ACLU to Fourth Circuit: Please Stop the President From Doing New Stuff

If the Muslim Travel Ban ongoing court battle were a baseball game; yesterday Team Resistance had ACLU’s Senior Staff Attorney Omar Jadwat in the batter’s box.

Given his performance and the court’s response, perhaps he was placed a bit too high in the batting order. It wouldn’t be surprising if General Manger Obama demands Mr. Jadwat be replaced with a designated hitter. Apparently Omar has trouble with the curve.

Facing questions from the Fourth Circuit Court of Appeals, the ACLU attorney, also a NYU Adjunct Professor of Law mounted a spirited if not totally ignorant attack on President Trump’s constitutional right to invoke an Executive Order restricting entry to the U.S. from seven Mid-East countries.

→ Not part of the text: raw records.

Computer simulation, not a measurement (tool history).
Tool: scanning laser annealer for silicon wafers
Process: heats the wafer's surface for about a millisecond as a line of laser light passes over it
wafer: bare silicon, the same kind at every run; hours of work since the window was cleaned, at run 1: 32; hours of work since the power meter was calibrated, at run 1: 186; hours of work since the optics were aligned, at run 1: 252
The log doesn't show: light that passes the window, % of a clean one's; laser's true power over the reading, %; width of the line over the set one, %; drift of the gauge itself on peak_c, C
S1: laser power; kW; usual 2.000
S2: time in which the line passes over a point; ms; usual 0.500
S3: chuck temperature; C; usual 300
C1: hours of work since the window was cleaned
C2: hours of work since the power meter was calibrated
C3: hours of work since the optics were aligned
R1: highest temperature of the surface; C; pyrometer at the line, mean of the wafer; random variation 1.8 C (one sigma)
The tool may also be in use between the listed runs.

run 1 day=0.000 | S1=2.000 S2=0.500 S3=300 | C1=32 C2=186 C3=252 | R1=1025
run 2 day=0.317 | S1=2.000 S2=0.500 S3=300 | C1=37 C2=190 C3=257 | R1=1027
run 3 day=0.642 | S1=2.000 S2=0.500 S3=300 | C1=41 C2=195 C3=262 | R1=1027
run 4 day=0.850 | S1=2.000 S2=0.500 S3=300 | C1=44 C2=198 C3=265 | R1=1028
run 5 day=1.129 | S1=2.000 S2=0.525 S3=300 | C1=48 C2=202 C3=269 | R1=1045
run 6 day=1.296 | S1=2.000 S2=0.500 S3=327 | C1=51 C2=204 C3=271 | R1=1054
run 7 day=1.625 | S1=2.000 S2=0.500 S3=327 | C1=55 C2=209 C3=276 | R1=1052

His first swing and miss? (Powerline)

The Democrats who attacked President Trump’s travel order in front of carefully-selected Democratic judges made the extraordinary claim that the President’s statements on the stump, as a candidate, were somehow relevant to whether the order was constitutional. This claim implies that an order may be unconstitutional if issued by one president, while the exact same order would be perfectly fine if issued by another*. This is an absurd result. It may be absurd, but it is what the Democrats believe. ACLU lawyer Omar Jadwat, arguing today before the Fourth Circuit Court of Appeals, told the court that President Trump’s travel order “could be constitutional” if it had been written by Hillary Clinton. (Emphasis mine)*

In other words: Guilty while being Republican! (Wash Times)

Why doesn’t the ACLU just get it over with and argue that Trump’s guilty — of being Republican? That’d be more honest.

Poor Omar can’t be completely blamed for that line of attack, it had previously found friendly ground with US District Court Judge Theodore D. Chuang in the Maryland federal court. (WaPo-March 16, 2017)

A second federal judge issued an injunction Thursday blocking enforcement of one of the critical sections of President Trump’s revised travel ban, using Trump’s own comments against him in deciding that the ban was likely to run afoul of the Constitution. “The history of public statements continues to provide a convincing case that the purpose of the Second Executive Order remains the realization of the long-envisioned Muslim ban,” Chuang wrote.

But that wasn’t the showstopper. No, the penultimate peak of incompetence came with his next attempt (Powerline)

Jadwat, asked whether the order on its face is valid, says “No, I don’t think so, Your Honor, because the order is completely unprecedented.” To which one of the Fourth Circuit judges replies, with astonishment that seems mostly genuine: “So the first order on anything is invalid?” (Emphasis mine)

If this wasn’t so pitiful, it would be alarming. This wasn’t a legal argument at all. It was a blatant racist dog whistle, meant to shame the justices hearing the appeal. Because apparently what Team Resistance would like to say is this:

The only possible reason for the President’s Executive Order is because Republicans want to tear down and destroy our first black president’s legacy. Oh, and they hate Muslims as well!

That’s what they really want to say, but its just too harsh. So, they couch it in terms such as “unprecedented” trusting their sycophants to understand and be far more direct and mean spirited on Twitter.

Their hubris knows no bounds. However, when liberal magazines find themselves disagreeing with the ACLU, it is a lock the argument is weak. (New Yorker Magazine)

The Muslim ban is either constitutional or it’s not—and Donald Trump’s words on the campaign trail don’t settle that question one way or the other.

Honor and intellectual honesty are not important to Team Resistance. (Powerline)

As usual, the liberals have no coherent theory. Basically, they believe that anything they don’t like is unconstitutional. And “unconstitutional,” for them, has nothing to do with the actual written document called the Constitution, the charter on which our nation is founded. “Unconstitutional” merely means something they don’t like.

Somehow I find it difficult to believe Mr. Jadwat will be up to bat when the game moves to the Supreme Court. He’s a minor league player at best.